In Geneva, the Swiss lake city synonymous with diplomacy, the hope is that negotiations on the fate of Syria’s chemical weapons will not only succeed, but blossom into meaningful talks about ending the war in which they were used, a war which has claimed over 100,000 lives.
That would require the participation of the combatants, of course, who so far have refused to enter peace negotiations. Besides the bitterness and the battlefield atrocities that deepen the enmity on both sides, the enemies cannot agree on the most basic element of a peace plan: Who would govern a post-ceasefire Syria? The rebels insist that it cannot be Syrian President Bashar Assad, and see their position backed by U.S. President Barack Obama and other supporters. And Assad refuses to step down, a position supported by his own patrons, including Russia.
The mutual intransigence undid the lofty ambitions of the first international meeting on the Syrian civil war, held in Geneva on June 30, 2012 and sponsored by the United Nations. Eight governments attended — most of the Security Council, plus four Middle Eastern nations — but neither Syria, nor the Free Syrian Army, the rebel assembly preferred by the West. The session ended as Security Council sessions had, with Russia and China thwarting language calling for Assad to step down, albeit this time at a lakeside setting.
Since then, diplomats have tried to coax the combatants toward an actual round of peace talks — dubbed “Geneva 2.” All the great powers favor it, as does Iran, though Washington opposed Iran’s participation, at least before Obama hinted that Tehran proved helpful in finessing the chemical weapons crisis. But it’s all been academic so far, because the rebels have refused to join. The hope now is that the diplomatic opening on chemical weapons that averted a threatened American air strike will create momentum for meaningful talks. Russian commentators are calling it Geneva 1.5.
U.S. Secretary of State John Kerry laid out the state of play on Friday, at a news conference with Russian Foreign Minister Sergey Lavrov. “We both agreed to do that homework and meet again in New York around the time of the U.N. General Assembly in order to see if it is possible then to find a date for that conference, much of which will obviously depend on the capacity to have success here in the next days, hours, days on the subject of the chemical weapons,” Kerry said. Seated between the Great Powers was Lakhdar Brahimi, the respected but so far ineffectual UN envoy on Syria, who looked on as Lavrov lamented that the communique that came out of Geneva 1 “was basically abandoned.”

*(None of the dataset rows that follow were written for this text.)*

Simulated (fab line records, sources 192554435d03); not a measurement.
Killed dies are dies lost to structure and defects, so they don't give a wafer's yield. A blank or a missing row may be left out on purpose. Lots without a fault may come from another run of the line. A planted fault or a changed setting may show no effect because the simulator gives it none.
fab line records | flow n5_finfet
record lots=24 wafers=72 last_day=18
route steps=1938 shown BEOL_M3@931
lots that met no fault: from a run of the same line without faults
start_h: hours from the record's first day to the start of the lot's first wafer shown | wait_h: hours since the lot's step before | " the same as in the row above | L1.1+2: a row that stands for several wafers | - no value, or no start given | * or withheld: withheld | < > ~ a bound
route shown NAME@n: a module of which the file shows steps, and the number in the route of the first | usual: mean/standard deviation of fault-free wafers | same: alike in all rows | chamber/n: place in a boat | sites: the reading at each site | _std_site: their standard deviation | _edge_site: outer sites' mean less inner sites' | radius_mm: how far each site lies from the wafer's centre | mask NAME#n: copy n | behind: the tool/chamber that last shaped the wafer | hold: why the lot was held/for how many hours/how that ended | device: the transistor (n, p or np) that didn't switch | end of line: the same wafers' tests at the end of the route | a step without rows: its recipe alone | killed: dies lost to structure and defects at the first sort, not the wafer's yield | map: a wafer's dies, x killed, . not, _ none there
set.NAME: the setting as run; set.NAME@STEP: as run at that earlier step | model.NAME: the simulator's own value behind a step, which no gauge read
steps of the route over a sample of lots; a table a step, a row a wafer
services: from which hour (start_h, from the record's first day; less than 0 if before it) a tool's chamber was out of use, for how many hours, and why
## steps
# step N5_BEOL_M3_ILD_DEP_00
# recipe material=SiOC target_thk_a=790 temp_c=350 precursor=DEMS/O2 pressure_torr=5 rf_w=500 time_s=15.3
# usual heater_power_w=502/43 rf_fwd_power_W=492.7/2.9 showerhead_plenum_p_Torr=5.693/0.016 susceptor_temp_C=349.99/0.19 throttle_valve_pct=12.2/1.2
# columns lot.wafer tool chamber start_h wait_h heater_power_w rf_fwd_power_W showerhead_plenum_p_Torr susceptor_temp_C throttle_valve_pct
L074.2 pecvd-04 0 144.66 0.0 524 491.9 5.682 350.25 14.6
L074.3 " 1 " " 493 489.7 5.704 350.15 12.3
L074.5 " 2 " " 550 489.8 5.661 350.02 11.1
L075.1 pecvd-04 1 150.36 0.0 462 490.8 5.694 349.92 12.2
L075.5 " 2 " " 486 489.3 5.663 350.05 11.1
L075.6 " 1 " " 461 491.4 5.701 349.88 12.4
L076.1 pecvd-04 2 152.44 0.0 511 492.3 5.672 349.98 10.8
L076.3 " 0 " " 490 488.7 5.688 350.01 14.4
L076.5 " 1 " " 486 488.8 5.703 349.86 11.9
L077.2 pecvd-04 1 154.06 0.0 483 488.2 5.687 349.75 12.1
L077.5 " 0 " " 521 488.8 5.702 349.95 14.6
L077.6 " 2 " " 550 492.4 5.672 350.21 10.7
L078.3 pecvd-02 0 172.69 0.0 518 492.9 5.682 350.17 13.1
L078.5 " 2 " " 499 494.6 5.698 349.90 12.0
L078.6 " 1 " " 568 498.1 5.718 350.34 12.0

But the lurch to diplomacy had hopes up, especially in Moscow. “This proves that the current leadership of Syria is a viable negotiating partner, that everyone can work with them. Here is the example,” Sergei Ordzhonikidze, who served as Russia’s deputy foreign minister for Middle Eastern affairs in the 1990s, tells TIME. “Look, they’re giving up their chemical weapons, the very ones that protected their sovereignty against Israel. This shows a real willingness to talk, to change. Now the U.S. has to give diplomacy a chance. Destroying the chemical weapons is one factor, a very important one, but it does not take the political resolution off the table. Not at all. This is just the beginning. Then you have to stay at the table and resolve the conflict. If we are able to resolve the Syrian conflict together, this will give a huge impulse for the development of U.S.-Russian relations. And I think all sides would like to see that happen.”